Victor Vogelpoel

Excellence is in the details

PowerShell: Measure-ScriptCode (calculating script code metrics)

Leave a comment


In my current project for a client, me and my team are building an hefty framework in PowerShell 3. I was wondering how many lines of code and other metrics the framework script code would span. I asked Dutch PowerShell MVP Jeff Wouters (http://jeffwouters.nl) if he knew a tool for calculating PowerShell code metrics, but he didn’t know any. Well, I spent a little time in my Christmas holiday to come up with a tool of my own: Measure-ScriptCode. It was surprisingly easy to calculate metrics.

The Metrics

First of all, these are the things I would like Measure-ScriptCode to calculate:

  • Number of Lines of Code,
  • Number of Comments, while multi-line comments are counted as one,
  • Number of Functions, filters and workflow functions
  • Number of files, module and manifest files
  • Total number of Lines, words and characters.

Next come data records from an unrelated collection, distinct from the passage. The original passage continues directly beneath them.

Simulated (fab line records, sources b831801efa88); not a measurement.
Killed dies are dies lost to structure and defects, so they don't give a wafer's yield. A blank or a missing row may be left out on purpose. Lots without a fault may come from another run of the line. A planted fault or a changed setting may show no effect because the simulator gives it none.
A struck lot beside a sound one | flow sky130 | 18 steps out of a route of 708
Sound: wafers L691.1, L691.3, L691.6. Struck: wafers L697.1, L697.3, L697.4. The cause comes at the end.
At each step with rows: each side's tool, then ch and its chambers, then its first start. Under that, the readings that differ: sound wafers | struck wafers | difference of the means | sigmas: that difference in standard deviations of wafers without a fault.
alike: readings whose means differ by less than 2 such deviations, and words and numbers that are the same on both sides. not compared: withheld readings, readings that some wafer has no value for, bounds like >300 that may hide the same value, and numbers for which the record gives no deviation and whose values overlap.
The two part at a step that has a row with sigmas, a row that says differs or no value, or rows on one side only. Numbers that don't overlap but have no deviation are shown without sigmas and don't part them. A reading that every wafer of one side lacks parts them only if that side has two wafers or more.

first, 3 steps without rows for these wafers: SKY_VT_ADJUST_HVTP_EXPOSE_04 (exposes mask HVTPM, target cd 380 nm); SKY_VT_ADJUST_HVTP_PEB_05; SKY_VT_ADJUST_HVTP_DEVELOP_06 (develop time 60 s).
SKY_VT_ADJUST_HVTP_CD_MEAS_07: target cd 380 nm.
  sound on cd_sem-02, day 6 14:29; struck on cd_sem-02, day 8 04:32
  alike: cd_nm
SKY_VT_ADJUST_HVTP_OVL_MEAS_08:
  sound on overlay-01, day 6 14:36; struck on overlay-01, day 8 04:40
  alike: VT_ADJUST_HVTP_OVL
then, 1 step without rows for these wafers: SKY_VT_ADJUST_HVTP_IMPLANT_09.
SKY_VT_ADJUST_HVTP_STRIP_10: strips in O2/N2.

For your curiosity, these are the metrics of our project framework:

Files                : 189
Modules              : 8
Manifests            : 8
CodeLines            : 11704
Comments             : 3823
Functions            : 262
Workflows            : 8
Filters              : 1
Characters           : 559350
Lines                : 18773
Words                : 67540

As an expample, script file “Write-HelloWorld.ps1” has the following metrics: (only) 7 lines of code, 8 comments (multi-line comments block counted as one comment), 1 function and a total of 36 lines.

# Write-HelloWorld.ps1
# Sample file for calculating PowerShell script code metrics
# Jan 2014
# If this works, Victor Vogelpoel <victor.vogelpoel@macaw.nl> wrote this.
# If it doesn't, I don't know who wrote this.

Set-PSDebug -Strict
Set-StrictMode -Version Latest

function Write-HelloWorld
{
  # Just write it to the host!    # This line has no code, just comment
  Write-Host "Hello World!"       # A line of comment on a codeline
  Write-Verbose "Hello World!"

<#
.Synopsis
  Writes hello world to the host
.DESCRIPTION
  Long description
.EXAMPLE
  Example of how to use this cmdlet
.EXAMPLE
  Another example of how to use this cmdlet
.INPUTS
  Inputs to this cmdlet (if any)
.OUTPUTS
  Output from this cmdlet (if any)
.NOTES
  General notes
.COMPONENT
  The component this cmdlet belongs to
.ROLE
  The role this cmdlet belongs to
.FUNCTIONALITY
  The functionality that best describes this cmdlet
#>
}

Calculating metrics

At first, I thought I could use regular expressions to extract information from a script file. However, the multi-line comment is a though nut to crack, or nested functions (or even functions in comments) and I seem to need regexp lessons all over again when I start using these expressions again… Jeff already mentioned AST, or Abstract Syntax Tree, and this PowerShell 3 feature made a breeze to calculate the metrics I wanted.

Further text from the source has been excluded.